Nomura

Thailand: a fragile investment cycle

  • The ongoing investment recovery in Thailand is likely to be unsustainable
  • The election could result in another adverse political environment, particularly for private investment
  • Amid a cautious investment outlook, we believe the growth cycle has already peaked and expect the current account surplus is forecast to remain large

Based on Thailand’s overall investment cycle, and after considering the various sectors and drivers of the recent recovery, it appears that the ongoing investment recovery is likely to be unsustainable. This is primarily due to cyclical tailwinds, while structural economic and political headwinds remain underlying constraints.

The political schism that has prevailed in Thailand hit the economy mainly through the private investment channel. Given this, the upswing in exports has contributed to a recovery, but one that has been uneven across industries and has concentrated in export-oriented autos and electronics, as well as oil-related sectors, which benefitted from rising oil prices.

The government’s latest efforts to boost investment are promising, led by a THB2.9trn (18.9% of GDP) nationwide infrastructure investment plan and the much-hyped Eastern Economic Corridor (EEC) initiative. However, signs of large-scale investment have thus far been limited, casting doubt over the EEC’s success, which hinges on the timely implementation of the infrastructure overhaul. In addition, the government’s falling popularity is leading to a shift in the fiscal spending mix towards short-term populist measures to the detriment of long-term productive investment.

Considering the cautious investment outlook, it appears H1 2018 may have marked the peak of the growth cycle. Also, the wide savings-investment gap, fueled by two interlinked issues of ageing demographics and weakening labor competitiveness, should also keep the current account surplus sizeable at 8.4% of GDP in 2018 and 6.6% in 2019 from 11.2% in 2017.

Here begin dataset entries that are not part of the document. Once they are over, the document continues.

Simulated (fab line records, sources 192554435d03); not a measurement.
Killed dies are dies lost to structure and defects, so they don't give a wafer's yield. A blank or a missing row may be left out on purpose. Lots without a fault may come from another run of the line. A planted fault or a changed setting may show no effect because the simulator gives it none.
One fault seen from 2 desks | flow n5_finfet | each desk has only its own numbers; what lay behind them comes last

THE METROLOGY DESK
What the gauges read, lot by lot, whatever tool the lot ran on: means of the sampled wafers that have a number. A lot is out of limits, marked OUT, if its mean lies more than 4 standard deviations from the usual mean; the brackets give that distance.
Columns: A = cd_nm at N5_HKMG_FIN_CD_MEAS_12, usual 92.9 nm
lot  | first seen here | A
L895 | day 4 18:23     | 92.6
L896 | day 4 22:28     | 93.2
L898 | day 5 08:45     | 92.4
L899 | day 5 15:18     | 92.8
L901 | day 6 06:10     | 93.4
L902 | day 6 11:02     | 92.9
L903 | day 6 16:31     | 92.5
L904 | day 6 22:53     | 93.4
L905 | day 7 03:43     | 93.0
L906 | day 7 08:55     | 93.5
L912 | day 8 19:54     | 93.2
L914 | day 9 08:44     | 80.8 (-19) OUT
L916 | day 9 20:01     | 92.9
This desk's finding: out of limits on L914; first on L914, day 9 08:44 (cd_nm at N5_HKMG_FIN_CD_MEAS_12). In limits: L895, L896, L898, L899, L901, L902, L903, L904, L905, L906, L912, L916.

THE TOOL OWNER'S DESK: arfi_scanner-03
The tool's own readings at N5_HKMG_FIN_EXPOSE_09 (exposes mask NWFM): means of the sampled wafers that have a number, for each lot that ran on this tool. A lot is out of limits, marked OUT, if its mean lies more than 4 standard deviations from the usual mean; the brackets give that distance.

Amid broader emerging market risk aversion, Thailand’s relatively large current account surplus and Bank of Thailand’s large foreign exchange reserves and forward book, coupled with relatively limited foreign investor positioning, makes THB less vulnerable to the global risk environment. The possibility of rate hikes is an added tailwind, while a seasonal recovery in the current account surplus can also support THB outperformance into year-end.

Overall, an improvement in investment is primarily dependent on cyclical factors and, as structural economic and political headwinds persist, Thailand’s investment cycle remains fragile.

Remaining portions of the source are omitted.